Using a custom dataset with deepspeech codes

Question

Using a custom dataset with deepspeech codes

NightFury13 opened this issue 8 years ago · comments

NOTE : This is a continuation thread for any future readers who stumble upon similar issues. Before you start off here, do give the conversation on this issue a read.

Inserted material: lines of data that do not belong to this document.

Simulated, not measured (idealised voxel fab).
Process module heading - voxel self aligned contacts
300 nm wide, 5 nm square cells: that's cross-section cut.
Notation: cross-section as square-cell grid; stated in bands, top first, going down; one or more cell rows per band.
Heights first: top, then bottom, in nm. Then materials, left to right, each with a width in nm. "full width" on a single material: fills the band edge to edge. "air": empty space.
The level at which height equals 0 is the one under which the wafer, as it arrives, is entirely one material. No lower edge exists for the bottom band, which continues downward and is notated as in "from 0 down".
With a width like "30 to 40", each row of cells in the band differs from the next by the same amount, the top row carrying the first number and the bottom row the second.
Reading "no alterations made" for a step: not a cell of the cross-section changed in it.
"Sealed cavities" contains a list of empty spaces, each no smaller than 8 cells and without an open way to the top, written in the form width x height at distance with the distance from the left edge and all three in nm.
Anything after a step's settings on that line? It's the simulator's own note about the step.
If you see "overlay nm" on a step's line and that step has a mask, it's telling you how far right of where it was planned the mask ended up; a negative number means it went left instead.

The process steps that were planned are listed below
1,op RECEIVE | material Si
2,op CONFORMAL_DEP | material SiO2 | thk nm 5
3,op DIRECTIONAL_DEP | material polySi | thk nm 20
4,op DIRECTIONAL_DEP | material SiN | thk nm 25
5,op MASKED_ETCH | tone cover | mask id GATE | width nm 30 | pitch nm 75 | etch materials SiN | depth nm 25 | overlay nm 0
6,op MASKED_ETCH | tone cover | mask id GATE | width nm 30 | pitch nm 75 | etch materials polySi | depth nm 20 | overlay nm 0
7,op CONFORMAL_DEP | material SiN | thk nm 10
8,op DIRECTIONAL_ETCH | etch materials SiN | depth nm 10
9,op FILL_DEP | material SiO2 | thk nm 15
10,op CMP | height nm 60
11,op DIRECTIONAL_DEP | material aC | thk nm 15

I am trying to use the deepspeech model to train for scenetext tasks on images. So far, I have been able to convert my data to the LMDB format expected by the codes and run the training scripts, but the error acts really goofy and keeps skipping between inf/nan/+ve/-ve values. Initial trials on this included limiting the value of the MaxNorm of gradients to stop the exploding gradients but that didn't help. The next attempt was to replace the original vanilla RNNs of DeepSpeech2 with LSTM layers in hopes of limiting the gradient-explosion. To do so, one needs to change the RNNModule class in DeepSpeech.lua as pointed out by @SeanNaren below.

Change:

local function RNNModule(inputDim, hiddenDim, opt)
    if opt.nGPU > 0 then
        require 'BatchBRNNReLU'
        return cudnn.BatchBRNNReLU(inputDim, hiddenDim)
    else
        require 'rnn'
        return nn.SeqBRNN(inputDim, hiddenDim)
    end
end

to something like:

local function RNNModule(inputDim, hiddenDim, opt)
        require 'cudnn'
        local rnn = nn.Sequential()
        rnn:add(cudnn.BLSTM(inputDim, hiddenDim, 1)
        rnn:add(nn.View(-1, 2, outputDim):setNumInputDims(2)) -- have to sum activations
        rnn:add(nn.Sum(3))
        return rnn
end

@SeanNaren : can you help me out understanding what does the outputDim signify in the changed code? We have the output-dims different from the hidden-dims?

Sean Naren · Answer 1 · Tue Oct 18 2016 19:47:43 GMT+0800 (China Standard Time)

Hey @NightFury13 thanks for this, that's definitely a mistake on my side, it should say hiddenDim! It just reshapes the input to sum the activations rather than have them separate from the bi-directional RNNs :)

Sean Naren · Answer 2 · Wed Oct 19 2016 02:18:29 GMT+0800 (China Standard Time)

Just opened a branch here. Using this branch:

th Train.lua -LSTM -hiddenSize 600 #Just be mindful of the number of parameters

Mohit Jain · Answer 3 · Sun Oct 23 2016 12:20:37 GMT+0800 (China Standard Time)

@SeanNaren Thanks a lot for this! I am facing network issues on my end. Will update with my findings as soon as I am back online!

Sean Naren · Answer 4 · Mon Nov 21 2016 19:11:18 GMT+0800 (China Standard Time)

Going to close this since new information has been added about custom datasets here.